Tuesday, 24 January 2017
4E (Washington State Convention Center )
Patricia (2015) was a late-season hurricane in 2015 identified as the strongest hurricane on record in the eastern North Pacific and North Atlantic basins. According to NOAA National Hurricane Center (NHC) analysis, Patricia’s development was slow and complicated, involving the interaction of multiple weather systems. It started as a tropical disturbance on 11 Oct entering the eastern Pacific and later merged with another tropical wave. Meanwhile a Gulf of Tehuantepec gap wind event was occurring and provided an injection of cyclonic vorticity to the merged disturbance, forming an elongated area of low pressure system. Deep convection associated with the large cyclonic gyre increased substantially on 17 October, possibly due to more favorable large-scale conditions associated with the passage of the rising branch of a strong Madden-Julian Oscillation moving eastward across the eastern Pacific. The occurrence of a second gap wind event combing with deep convection finally led to a small well-organized circulation on 20 Oct. An Air Force Hurricane Hunter aircraft recorder a maximum sustained winds of 180 kt and a minimum central pressure of around 879 mb around 0600 UTC on 23 Oct. The unusual rapid intensification of Patricia poses a great challenge for real-time prediction by dynamic models.
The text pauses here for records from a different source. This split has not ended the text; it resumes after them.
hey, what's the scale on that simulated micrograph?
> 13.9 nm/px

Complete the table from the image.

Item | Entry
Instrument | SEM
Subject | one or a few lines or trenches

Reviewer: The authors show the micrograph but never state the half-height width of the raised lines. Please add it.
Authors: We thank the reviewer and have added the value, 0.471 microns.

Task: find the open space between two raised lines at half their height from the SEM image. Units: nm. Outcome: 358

To understand the intrinsic dynamic and thermodynamics processes associated with the formation and rapid intensification of Patricia, we simulate the storm using the U. S. Navy operational tropical cyclone prediction system, COAMPS-TC, and analyze dropsondes from the ONR TCI field campaign. The study focuses on the interactions of multiple scale circulations and the relative importance of them. Sensitivity of the terrain, SST gradient, and cloud microphyscis will also be presented.